Unbundling or Limited-Scope Representation. By signing below, you acknowledge that the Law Firm has expressed that it is ready, willing and able to represent you for your entire Chapter 7 case, even if you choose the File Now Pay Later option, which will require you to sign a Post-Filing Agreement. If you choose the File Now Pay Later option, you further represent that you are not doing this with the intention of having the Law Firm simply file your case and then withdraw, but instead to facilitate you making payments over time for your attorney fee so that you can have an attorney represent you through the entire Chapter 7 process.

(CV ECF No. 4-1 at 14–15.)

To fund the bifurcated agreements' "file now pay later" approach, Appellant entered into a Line of Credit and Accounts Receivable Management Agreement ("FSF Agreement") with a third party, Fresh Start Funding ("FSF"). (CSP ECF No. 42 at 6.) Pursuant to the FSF Agreement, FSF collects payments for Appellant and applies those payments to the amount Appellant owes under the line of credit. (Id. at 7.) However, the service comes at a cost. FSF advances 75% of the post-petition fee associated for each approved account and maintains 25% of the post-petition attorney fees as a fee for its services. (CV ECF No. 8-1 at 119.) Accordingly, the client pays a different fee for the bifurcated arrangements. If the client chooses the traditional "pay before you file" option, then the client enters an agreement with Appellant "covering both pre-filing and post-filing services for a fixed fee of $2,350 (including the filing fee) and providing for a certain supplemental post-filing services charged at $300 per hour for attorney time and $250 per hour for paralegal time." (CSP ECF No. 50 at 3–4.) On the other hand, if the client chooses the bifurcated "file now pay later" option, Appellant charges more money to cover the added cost of fees owed to a third-party, FSF. (Id. at 4.) However, despite charging more, Appellant testified that he is still making less on the case because the added fees go to FSF—not to Appellant. (CV ECF No. 8-1 at 120.)

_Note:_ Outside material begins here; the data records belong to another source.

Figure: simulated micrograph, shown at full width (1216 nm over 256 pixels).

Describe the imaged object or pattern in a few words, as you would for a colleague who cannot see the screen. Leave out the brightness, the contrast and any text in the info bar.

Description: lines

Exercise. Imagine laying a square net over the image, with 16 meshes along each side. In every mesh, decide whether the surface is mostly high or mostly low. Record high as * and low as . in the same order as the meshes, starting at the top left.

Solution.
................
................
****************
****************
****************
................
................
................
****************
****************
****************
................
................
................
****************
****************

These appeals arise from three (3) separate Chapter 7 cases that Appellant filed using the bifurcated agreement approach. Pursuant to their respective agreements, Charles and Shirley Prophet paid $1,200.00 for pre-filing services and $1,200.00 for post-filing services, (CSP ECF No. 42 at 10 ¶¶ 46, 55); Steven Rosenschein paid $500.00 for pre-filing services and $2,060.00 for post-filing services, (CSP ECF No. 42 at 12 ¶¶ 60–61); and Christine Naughton paid $0.00 for pre-filing services and $2,800.00 for post-filing services, (CV ECF No. 8-1 at 153; CN ECF No. 41 at 8 ¶ 39).

The cases on appeal are In re Prophet , No. 3:21-cv-01080-JMC; In re Rosenschein , No. 4:21-cv-1081; and In re Naughton , No. 9:21-cv-01082.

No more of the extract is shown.